I loved the first season of Poker Face and its various guest stars for each of the 10 episodes: Adrien Brody, Nick Nolte, Ellen Barkin, Chloë Sevigny, Joseph Gordon-Levitt, Judith Light, Hong Chau, to name a few. And I found Season 2, airing on Peacock as of May 8 until July 10, just as exciting, with actors like Cynthia Erivo, Giancarlo Esposito, Katie Holmes, Kumail Nanjiani, Rhea Pearlman, in 5 of the 12 episodes available so far, with Carol Kane, Margo Martindale, Awkwafina and more still to come.
The comedic murder-mystery series was created by Rian Johnson, writer-director of Star Wars: The Last Jedi (2017), Knives Out (2019), Glass Onion (2022), and it stars Natasha Lyonne, as Charlie, a free-spirit on the run who has the gift of knowing when someone is lying, thereby fingering the killer in every small-town USA where her car, a blue 1969 Plymouth Barracuda, takes her.
Johnson and Lyonne cite as inspiration the TV series Columbo (1971-1978) with Peter Falk as a homicide detective with the Los Angeles Police Department, and The Rockford Files (1974-1980) with James Garner as private investigator Jim Rockford.

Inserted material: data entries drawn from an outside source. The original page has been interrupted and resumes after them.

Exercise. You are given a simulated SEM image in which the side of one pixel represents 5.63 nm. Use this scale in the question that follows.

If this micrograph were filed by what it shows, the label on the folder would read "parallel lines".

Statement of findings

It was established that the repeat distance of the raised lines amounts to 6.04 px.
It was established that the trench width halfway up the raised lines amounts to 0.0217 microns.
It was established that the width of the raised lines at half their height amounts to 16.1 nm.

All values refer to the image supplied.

Garner had starred in Marlowe (1969), from the 1949 novel The Little Sister by Raymond Chandler, who had created the iconic private eye Philip Marlowe for his 1939 novel The Big Sleep.

Humphrey Bogart played Marlowe in the 1946 movie version of The Big Sleep directed by Howard Hawks.
Dick Powell was Marlowe in Murder, My Sweet (1944) from Chandler’s 1940 novel Farewell, My Lovely.

Among movie inspirations, Johnson and Lyonne mention:
Elliot Gould who played Marlowe in The Long Goodbye (1973) directed by Robert Altman from Chandler’s 1953 novel.
Jeff Bridges in The Big Lebowski (1998) by the Coen Bros, that was inspired by the work of Raymond Chandler.
With Dashiell Hammett and James M. Cain, Chandler is a founder of the hard-boiled school of detective fiction.
It is refreshing to see a quirky woman like Natasha Lyonne play a character inspired by Philip Marlowe. The actress also produced Poker Face, wrote and directed some of the episodes.